Ms. DeWoskin arrives in Beijing on something of a lark, a college grad with an English degree, a little Mandarin, and a desire for something adventurous. She has taken a position with the Beijing office of an international public relations firm (we later learn that "P.R." sounds uncomfortably like the Chinese word for an unflattering body part) but quickly finds the work empty of content. She unexpectedly gets offered a spot as one of the two foreign female leads in a new Chinese soap opera entitled "Yang Niu Zai Beijing," or "Foreign Babes in Beijing." She is duped into signing a contract for far less than she's worth to the producers (there are still relatively few attractive young Western women in Beijing in 1995), and a series of acting misadventures and cast romances ensue. DeWoskin can barely separate her real-life feelings for her hunky co-star Wang Ling from their respective romantic roles in the soap opera. In the end, "Foreign Babes" is a huge success throughout China, and Ms. Dewoskin is recognized everywhere she goes as Jiexi, the "loose" Western woman who steals a married Chinese man (Wang Ling's character, Tianming) from his wife and takes him to America.

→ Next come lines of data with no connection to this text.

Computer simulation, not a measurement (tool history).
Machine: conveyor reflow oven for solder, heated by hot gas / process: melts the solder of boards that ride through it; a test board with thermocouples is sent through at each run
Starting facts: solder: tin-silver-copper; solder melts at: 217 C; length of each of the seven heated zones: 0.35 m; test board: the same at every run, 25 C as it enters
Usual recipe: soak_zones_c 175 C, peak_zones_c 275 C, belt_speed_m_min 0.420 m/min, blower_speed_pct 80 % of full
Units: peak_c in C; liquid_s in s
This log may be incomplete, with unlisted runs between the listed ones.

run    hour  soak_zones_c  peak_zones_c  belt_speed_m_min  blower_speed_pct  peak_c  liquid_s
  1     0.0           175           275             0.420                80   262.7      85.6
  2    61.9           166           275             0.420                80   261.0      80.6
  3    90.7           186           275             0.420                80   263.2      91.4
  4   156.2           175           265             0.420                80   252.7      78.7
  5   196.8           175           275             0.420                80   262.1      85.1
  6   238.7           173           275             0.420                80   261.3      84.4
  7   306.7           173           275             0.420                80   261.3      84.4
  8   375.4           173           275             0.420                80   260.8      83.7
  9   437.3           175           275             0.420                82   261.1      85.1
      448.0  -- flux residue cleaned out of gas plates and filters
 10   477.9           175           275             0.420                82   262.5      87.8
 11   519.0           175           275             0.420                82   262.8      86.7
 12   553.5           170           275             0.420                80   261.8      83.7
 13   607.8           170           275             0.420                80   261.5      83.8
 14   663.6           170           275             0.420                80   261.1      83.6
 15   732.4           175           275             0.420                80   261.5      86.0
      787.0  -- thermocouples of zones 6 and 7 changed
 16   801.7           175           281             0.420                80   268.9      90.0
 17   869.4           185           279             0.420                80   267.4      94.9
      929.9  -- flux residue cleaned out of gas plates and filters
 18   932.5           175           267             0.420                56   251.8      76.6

The author eventually quits her P.R. job and takes on a series of small acting and spokesperson roles, and even takes a brief turn as a runway model. Along the way, she meets and briefly profiles four young Beijingers (two female and two male, despite oddly labeling their chapters, "Biographies of Model Babes") and describes their lives, beliefs, and aspirations. Each is fiercely independent and nontraditional, seeking to find their own identity and purpose in a newly-opened society. These four people are sometimes misinformed and often obstinate, even foolishly obstreperous, but there's no doubt they are brave, going where relatively few in their country have gone before.
DeWoskin develops close relationships with each of her four Beijingers, including a live-in relationship with the actor/screenwriter Zhao Jun. The last one-third of the book details her post-Jiexi life, which seems to devolve into clubbing and bar-hopping punctuated by occasional vague hints at working. Two tragedies -- the sudden death of a close Chinese friend juxtaposed against the mistaken U.S./NATO bombing of the Chinese embassy in Belgrade -- bring DeWoskin's relationships and her Chinese life to an abrupt end just as the 20th Century is drawing to a close. It is time to go home, to find her place in her native country.
Ms. DeWoskin tells her story in casual prose with easy pacing. Her writing is sometimes poignant and other times humorous. The reader feels her confusion about Chinese life and language; she doesn't even learn until later that her Chinese name, Du Ruiqiu (Du for DeWoskin, Ruiqiu to sound like Rachel), actually means "Bumper Harvest." She finds huge cultural gaps and differences with everyone around her. She makes repeated cultural faux pas, but muddles through nonetheless, just like any American in her place. Interlaced with her story are bits and pieces of Chinese history and language. Ms. DeWoskin also offers a number of surprisingly on-target, passing observations about Chinese life and culture: the importance of face, women covering their mouths when laughing, lack of winter heating, foreigners' prices, women holding hands but not hugging, and a host of others. Combined, these little bits add to a greater whole, creating a "Beijing atmosphere" that effectively complements her personal story.
It is hard not to see FOREIGN BABES IN CHINA as a coming of age story, both for the naïve, young college graduate author and for the country in which she is perpetually an outsider. She uses China and the Chinese for her own adventure story as surely as they use her for her "exotic" foreignness. This book is also a story about cross-cultural personal relationships, about roles assumed and played out, about what is thought and said, and not said, between any two people, complicated a hundredfold by cultural differences and ways of thinking. In the end, Ms. DeWoskin's confused, conflicted, and ultimately lost relationship with Zhao Jun may well serve as a metaphor for the instability, and perhaps the utter hopelessness, of the larger Sino-American relationship.